In Re Estate of Seefeld

The parties hereto argue many propositions and cite authorities which have been examined but which will not be specifically noticed because that is deemed unnecessary in the view we take of this cause. This trusteeship had its inception in the will of Fred W. Seefeld. By its terms, appellee Seefeld was given a life estate in one seventh of that estate with remainder over to the grandchildren of the testator. Appellee Gerdes was appointed trustee with power to loan "said trust fund to reliable parties on good security at such rates of interest as to him may seem just and reasonable."

The trust estate was in round numbers, $19,000, but only one transaction (a loan of $5,000 secured by a third mortgage) is here involved. This loan was reported to the court on January 13, 1929, and was approved by the district judge on the same day. It will be observed that this approval was made before the effective date of chapter 259, Acts of the Forty-third General Assembly (now Code, 1939, section 12772). We are not, therefore, concerned with the effect of the decision in In re Guardianship of Nolan,216 Iowa 903, 249 N.W. 648.

While there is no evidence of fraud, it must be admitted that this was a loan that had better not have been made. Appellants argued that the trustee made some personal profit out of this loan transaction and because of that fact, he may not retain any advantage arising out of it. That this is the rule may be admitted without conceding advantage to appellants. The court found, and we think rightly so, that at the time the loan was made it could well have appeared to the trustee to be a good one, considering the financial standing of those obligated to pay the notes, this without reference to the security of the mortgage. The trustee was a banker of large experience. The endorser on the note, Kunz, was vice-president and heavy stockholder of the bank of which the trustee was cashier. Kunz was likewise a stockholder in two Mason City banks and was a large land holder. The bank of which the trustee was cashier closed in the latter part of 1928, but it is significant of its condition that it paid out 97 cents on the *Page 685 dollar in liquidation. But all the wealth of the trustee, the makers of the note, and the endorsers was swept away by the depression, and the loan, to all appearances, became a total loss. Appellants contend that this was not established but we think the trial court was right in so regarding it.

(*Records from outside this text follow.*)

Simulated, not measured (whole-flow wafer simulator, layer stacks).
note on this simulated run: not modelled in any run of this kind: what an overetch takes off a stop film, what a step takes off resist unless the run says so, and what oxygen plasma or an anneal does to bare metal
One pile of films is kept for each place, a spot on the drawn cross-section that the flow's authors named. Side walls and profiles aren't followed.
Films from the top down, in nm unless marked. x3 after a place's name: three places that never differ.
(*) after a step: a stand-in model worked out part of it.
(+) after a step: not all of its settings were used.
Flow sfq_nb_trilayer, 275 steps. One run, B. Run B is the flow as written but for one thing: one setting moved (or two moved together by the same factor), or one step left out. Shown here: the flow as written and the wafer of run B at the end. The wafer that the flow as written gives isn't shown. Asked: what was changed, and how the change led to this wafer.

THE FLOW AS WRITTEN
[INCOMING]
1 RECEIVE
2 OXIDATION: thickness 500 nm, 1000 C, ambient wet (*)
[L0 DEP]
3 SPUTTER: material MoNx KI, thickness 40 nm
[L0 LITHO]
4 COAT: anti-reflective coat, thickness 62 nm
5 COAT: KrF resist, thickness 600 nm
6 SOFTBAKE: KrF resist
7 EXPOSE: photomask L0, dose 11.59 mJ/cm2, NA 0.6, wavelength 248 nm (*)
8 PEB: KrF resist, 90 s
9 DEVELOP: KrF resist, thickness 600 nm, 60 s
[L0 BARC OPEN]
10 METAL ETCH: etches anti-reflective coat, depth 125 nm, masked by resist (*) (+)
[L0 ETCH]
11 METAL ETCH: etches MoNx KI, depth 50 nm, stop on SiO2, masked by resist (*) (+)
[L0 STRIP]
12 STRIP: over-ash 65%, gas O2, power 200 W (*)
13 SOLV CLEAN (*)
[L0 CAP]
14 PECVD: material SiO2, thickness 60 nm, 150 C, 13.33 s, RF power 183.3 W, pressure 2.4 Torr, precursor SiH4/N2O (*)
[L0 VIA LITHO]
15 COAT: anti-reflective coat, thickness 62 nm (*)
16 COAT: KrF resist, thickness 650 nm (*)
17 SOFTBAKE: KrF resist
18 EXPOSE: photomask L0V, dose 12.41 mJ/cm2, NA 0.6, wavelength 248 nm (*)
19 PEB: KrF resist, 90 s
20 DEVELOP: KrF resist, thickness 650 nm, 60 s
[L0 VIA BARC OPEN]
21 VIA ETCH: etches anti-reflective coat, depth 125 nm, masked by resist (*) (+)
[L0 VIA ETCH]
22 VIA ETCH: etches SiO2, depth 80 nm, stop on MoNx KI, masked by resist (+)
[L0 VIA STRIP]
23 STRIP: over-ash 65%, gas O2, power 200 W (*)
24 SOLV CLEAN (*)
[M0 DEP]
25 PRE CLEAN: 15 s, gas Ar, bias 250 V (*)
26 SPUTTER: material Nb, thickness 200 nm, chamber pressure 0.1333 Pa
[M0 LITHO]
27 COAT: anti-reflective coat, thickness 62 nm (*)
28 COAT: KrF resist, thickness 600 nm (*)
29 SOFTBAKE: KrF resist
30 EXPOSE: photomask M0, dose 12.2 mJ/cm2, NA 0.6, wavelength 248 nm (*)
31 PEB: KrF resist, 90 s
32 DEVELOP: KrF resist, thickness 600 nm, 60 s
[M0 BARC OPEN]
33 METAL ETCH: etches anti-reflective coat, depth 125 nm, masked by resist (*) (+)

The destruction of values during the depression was so complete and overwhelming that Hamilton, J., speaking for this court in Priest v. Whitney L. Tr. Co., 219 Iowa 1281, 1293, 261 N.W. 374, 380, described it as "one of the most serious financial crises known to the history of the state" — a condition of which the court has taken judicial notice. The lower court recognized the fact that the trustee had not in all respects exercised the diligence expected of him in his fiduciary capacity and commented that things might have been different had his health not failed. The idea that either criticism or sympathy might enter into the solution of the controversy was, however, rejected by the trial court which commented on the situation as follows:

"There have been many cases in the past fifteen years where administrators, executors and trustees have lost the funds entrusted to them through bad handling and in some cases they have personally used the funds and later were unable to replace them. The evidence shows without dispute that the Gurnetts, Julius Kunz, and the trustee himself are all insolvent, although Mr. Kunz may have some equity in the farm on which this $5,000 mortgage was a lien; but would the court be justified in refusing his offer of compromise, and directing suit to be brought? Hundreds of situations similar to this have confronted receivers of closed banks in the last few years. Comparatively few suits have been brought, because better results have been secured by negotiation, and I think that is exactly the situation here. The life tenant has a much larger interest than any one of the thirty or forty possible remaindermen, and he is in court asking the settlement be approved."

The trial court felt that the settlement should be accepted and the trustee authorized to make it. Arguments are brought *Page 686 forward by appellee to the effect that the findings of the trial court in a probate matter have the effect of the verdict of a jury and cite In re Estate of Smith, 228 Iowa 47, 289 N.W. 694; In re Guardianship of Fisher, 226 Iowa 596, 284 N.W. 821; and others. We have chosen to ignore this rule because the case seems to have been treated in some respects as one in equity. Other propositions have been considered but do not seem to warrant specific attention. We refer to the complaint about apportionment of attorney fees. We find no just cause of criticism here.

It is also said the decree permits a settlement for $2,500 without assurance that the money will actually be paid before the trustee is discharged. We do not so read the order.

On the whole record we are satisfied that the order appealed from is not only in keeping with established legal principles but is in accord with sound judicial discretion. It meets with our approval and it is affirmed. — Affirmed.

HAMILTON, C.J., and OLIVER, MILLER, HALE, MITCHELL, STIGER, BLISS, and RICHARDS, JJ., concur.